As many readers have probably noticed, tomorrow is a signal moment in our nation. The U.S. Supreme Court will hear oral arguments in Dobbs v. Jackson, a case challenging the constitutionality of Mississippi’s 15-week abortion ban. 

The Court’s decision in Dobbs is expected to determine the fate of Roe v. Wade, and subsequently, the ability of states to regulate the circumstances under which a woman may terminate a child while it is still in utero. Scholars expect the Court to decide Dobbs based on whether a right to abortion is consistent with the original meaning of “liberty” in the Fourteenth Amendment.

Over at Newsweek, professors Justin Dyer and Kody Cooper offer a helpful examination of the historical claims abortion rights supporters asserted first in Roe and raise again in amicus briefs filed in Dobbs. Dyer and Cooper point out that the pro-choicers’s attempts at presenting historical evidence supporting the practice of abortion is “more séance than scholarship.”

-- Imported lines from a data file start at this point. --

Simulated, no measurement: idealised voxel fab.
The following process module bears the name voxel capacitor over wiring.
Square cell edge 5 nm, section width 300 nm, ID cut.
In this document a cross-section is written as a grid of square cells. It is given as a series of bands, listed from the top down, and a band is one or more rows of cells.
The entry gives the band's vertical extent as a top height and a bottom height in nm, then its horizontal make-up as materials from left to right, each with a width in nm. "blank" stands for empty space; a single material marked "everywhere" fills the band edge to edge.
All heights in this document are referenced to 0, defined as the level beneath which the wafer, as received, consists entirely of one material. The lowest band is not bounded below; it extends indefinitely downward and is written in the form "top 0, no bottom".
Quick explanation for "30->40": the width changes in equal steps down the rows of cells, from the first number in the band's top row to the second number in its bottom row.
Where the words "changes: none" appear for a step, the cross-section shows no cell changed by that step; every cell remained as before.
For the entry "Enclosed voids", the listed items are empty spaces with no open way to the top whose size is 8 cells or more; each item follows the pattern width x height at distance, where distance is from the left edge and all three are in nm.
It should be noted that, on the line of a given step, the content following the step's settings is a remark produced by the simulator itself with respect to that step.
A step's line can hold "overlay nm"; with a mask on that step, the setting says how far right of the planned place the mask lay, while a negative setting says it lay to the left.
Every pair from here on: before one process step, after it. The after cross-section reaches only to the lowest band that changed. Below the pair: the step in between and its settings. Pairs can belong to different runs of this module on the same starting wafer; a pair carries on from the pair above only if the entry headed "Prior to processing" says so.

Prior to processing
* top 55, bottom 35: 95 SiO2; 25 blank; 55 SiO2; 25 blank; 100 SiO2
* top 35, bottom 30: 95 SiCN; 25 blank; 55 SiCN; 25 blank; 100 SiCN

To set the historical record straight, the professors cite research showing that common-law authorities from Bracton to Coke to Blackstone treated the prenatal infant as a human being. Then they show how English colonists brought the common law’s approach to abortion to America by pointing by way of example, first, to a 1716 New York ordinance that prohibited midwives from aiding in or counseling an abortion, and second, to a court examination in a Viriginia abortion case in which John Marshall and Patrick Henry took part. Later, British and American doctors in the nineteenth century urged Parliament and American states to adopt comprehensive legal protections for prenatal infants that would apply as soon as new life begins. American state legislatures responded to such calls by passing prenatal protections during the forty years leading up to the ratification of the Fourteenth Amendment in 1868.

In short, Dyer and Cooper show that there is no historical basis for asserting that “liberty” under the Fourteenth Amendment incorporated a common-law right to abortion in the early stages of pregnancy. Tellingly, no scholars signed their names to the pro-Roe briefs that made such illusory claims.